Slovak innovation centre
An innovative knowledge park shared by universities and regional businesses will be set up in the Prešov region in Slovakia with support from the EEA Grants, based on a model originally developed by and for the Møre and Romsdal County in Norway.
Norway has through the EEA Grants awarded the Prešov Self-Governing Region more than €0.5 million to its €1.6 million project, which will bring together the region’s private sector and academic world and allow for commercially interesting research ideas to blossom into full-fledged business ideas. The planned knowledge park will be named the Innovation Partnership Centre (IPC).
The IPC will be based on Molde Knowledge Park, the brainchild of Møre and Romsdal County, which was established in 2002 to fill the gap between the academic world and private sector. “A knowledge park can be a regional engine for business development”, Molde Knowledge Park Director Frank G. Lien said, adding that connecting the knowledge from research centres with business development and private-sector competence creates a foundation for regional innovation and growth.
Norway agreed, and awarded a €0.55 million grant to Prešov Self-Governing Region in March 2007. According to Lien it was the Norwegian Financial Mechanism’s focus on regional development and the match between Norwegian know-how and Slovak needs that made the pieces of the puzzle fit together for Prešov and Molde.
Martin Krajòák from the Prešov Self-Governing Region Office is happy to have Norwegians playing a major role in the project. “In Molde they have a very good example of a functional centre of development and cooperation between private and public sector, and we would like to draw on their experiences and adapt these to the Prešov region,” he said.
Martin Krajòák explained that the title of the project is a play on words, with the ’Innovation Partnership Centre’ referring to innovation in two ways. “First we want to cooperate with public and private sector in an innovative way and this innovation we want to turn into the region’s competitive edge,” Krajòák said. Drawing on the region’s own comparative advantages is fundamental, and the many Slovak partners that have already joined the project include the region’s municipalities, universities and the regional chamber of commerce in Prešov. “Through this project we hope to finally create clusters in eastern Slovakia, to support the idea of freely based cooperation between Prešov Self-Governing Region, enterprises, entrepreneurs, municipalities and universities in creating development,” Krajòák said.

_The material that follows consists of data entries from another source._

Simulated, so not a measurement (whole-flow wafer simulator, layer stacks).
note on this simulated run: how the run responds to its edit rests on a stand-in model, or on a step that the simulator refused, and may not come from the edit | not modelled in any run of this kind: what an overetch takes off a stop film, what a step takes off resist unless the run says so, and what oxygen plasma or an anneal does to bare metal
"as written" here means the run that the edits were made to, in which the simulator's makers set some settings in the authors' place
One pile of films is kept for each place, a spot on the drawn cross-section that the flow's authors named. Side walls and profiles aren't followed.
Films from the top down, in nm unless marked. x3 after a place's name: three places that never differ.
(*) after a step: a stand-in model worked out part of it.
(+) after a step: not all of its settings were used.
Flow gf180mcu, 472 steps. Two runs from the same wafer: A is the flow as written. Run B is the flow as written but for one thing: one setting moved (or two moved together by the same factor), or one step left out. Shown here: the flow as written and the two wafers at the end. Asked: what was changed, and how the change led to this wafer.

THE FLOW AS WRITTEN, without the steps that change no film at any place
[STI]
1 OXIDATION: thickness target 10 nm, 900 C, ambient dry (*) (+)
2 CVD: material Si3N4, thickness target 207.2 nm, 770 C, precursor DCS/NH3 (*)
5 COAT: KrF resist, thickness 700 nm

The premises of the Innovation Partnership Centre have already been established, and a public procurement process for the IPC methodology will start after the signing of the Implementation Contract between the Prešov Self-Governing Region and the Slovak Focal Point. Over the coming 13 months, Lien and two colleagues from Molde Knowledge Park will travel frequently to Prešov, and Lien was eagerly anticipating the outcome of the new innovative centre. ”Prešov is an economically weak region, and it’s important to ensure a sustainable model where employment can be created within knowledge-based technologies, drawing on the region’s research centers,” Lien said. This optimism was matched by the Slovak side, and Krajòák expected the Innovation Partnership Centre to become one of the most useful projects seen in the Prešov region.